By WANG KEJU | China Daily | Updated: 2020-10-28 08:59


The Beijing-Shanghai high-speed railway, one of China's busiest high-speed rail lines, will launch a quiet carriage service to provide passengers with a quieter, more comfortable traveling experience, according to the country's railway operator.

The service is expected to start trial operation as early as Dec 23 with no specific regulations released yet, said China State Railway Group. Passengers who are willing to follow protocols would be able to choose the quiet carriages when purchasing train tickets on 12306.cn-the official train ticket booking system.

The 1,318-kilometer railway linking the capital with the eastern coastal economic hub has handled over 1 billion passenger trips as of last September since starting operation in June 2011.

Zhang Xiaodong, an associate professor of rail transport at Beijing Jiaotong University, said passengers won't be allowed to put their phones, laptops or tablets on speaker, and they will have to switch their phones to vibrate or silent mode. For those who have to make phone calls, they will be required to take them in the hallway.

The train attendants will be responsible for dissuading people from misbehaving to ensure the carriage remains quiet and cozy, he added.

Yin Jin, who works for a consulting firm in Beijing and is also a regular high-speed rail passenger, is among a large number of people who are more than thrilled to welcome the quiet carriage service.

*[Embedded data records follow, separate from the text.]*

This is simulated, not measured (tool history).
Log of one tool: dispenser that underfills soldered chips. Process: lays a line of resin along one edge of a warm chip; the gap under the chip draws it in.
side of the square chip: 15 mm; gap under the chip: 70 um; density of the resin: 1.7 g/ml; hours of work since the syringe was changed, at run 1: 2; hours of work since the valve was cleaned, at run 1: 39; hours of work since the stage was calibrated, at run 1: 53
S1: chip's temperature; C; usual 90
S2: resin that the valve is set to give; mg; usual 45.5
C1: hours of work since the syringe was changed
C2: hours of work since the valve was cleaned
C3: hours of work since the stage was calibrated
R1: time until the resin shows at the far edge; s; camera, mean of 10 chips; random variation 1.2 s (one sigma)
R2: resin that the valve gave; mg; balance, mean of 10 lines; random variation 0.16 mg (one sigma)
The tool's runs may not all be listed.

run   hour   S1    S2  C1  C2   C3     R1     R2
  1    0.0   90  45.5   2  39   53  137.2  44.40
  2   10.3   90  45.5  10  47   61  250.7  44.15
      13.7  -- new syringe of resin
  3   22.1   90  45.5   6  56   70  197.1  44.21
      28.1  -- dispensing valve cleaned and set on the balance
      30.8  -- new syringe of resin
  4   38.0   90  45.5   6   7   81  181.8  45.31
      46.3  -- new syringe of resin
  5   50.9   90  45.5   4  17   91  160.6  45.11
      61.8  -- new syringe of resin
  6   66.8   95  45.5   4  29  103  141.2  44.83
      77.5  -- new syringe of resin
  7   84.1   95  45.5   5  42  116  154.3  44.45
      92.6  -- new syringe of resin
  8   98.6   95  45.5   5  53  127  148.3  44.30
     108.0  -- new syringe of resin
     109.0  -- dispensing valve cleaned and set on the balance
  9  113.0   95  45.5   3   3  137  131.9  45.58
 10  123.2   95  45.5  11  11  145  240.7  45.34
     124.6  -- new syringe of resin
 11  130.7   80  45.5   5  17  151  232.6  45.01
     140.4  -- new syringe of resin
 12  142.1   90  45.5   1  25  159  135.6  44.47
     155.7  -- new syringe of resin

Yin has to work during most of his train trips, and if he's lucky, he can sometimes take a nap. Both activities demand a relatively quiet environment, but Yin said he has often been disrupted by either loud, short video music or people shouting into their mobiles.

"With the quiet carriage as an option, I can enjoy some peaceful time on the train with people who have the same idea," he said. "I hope the company will soon promote the service to all the high-speed lines to benefit more people."

Though the service is an attempt to meet travelers' demands for peace and quiet, one expert said that such an environment should be offered in all carriages.

Yang Hongshan, a professor of public governance at Renmin University of China, said that the silent carriage might give people the impression that they don't need to be quiet in non-silent carriages.

"Keeping quiet in public spaces should be a social consensus," he said. "People in whatever carriages are entitled to enjoy some quietness. The service might turn this social norm into one of privilege."

Yang said that in addition to offering the quiet carriage service, the company should step up efforts to guide passengers to remain quiet during train trips in normal carriages.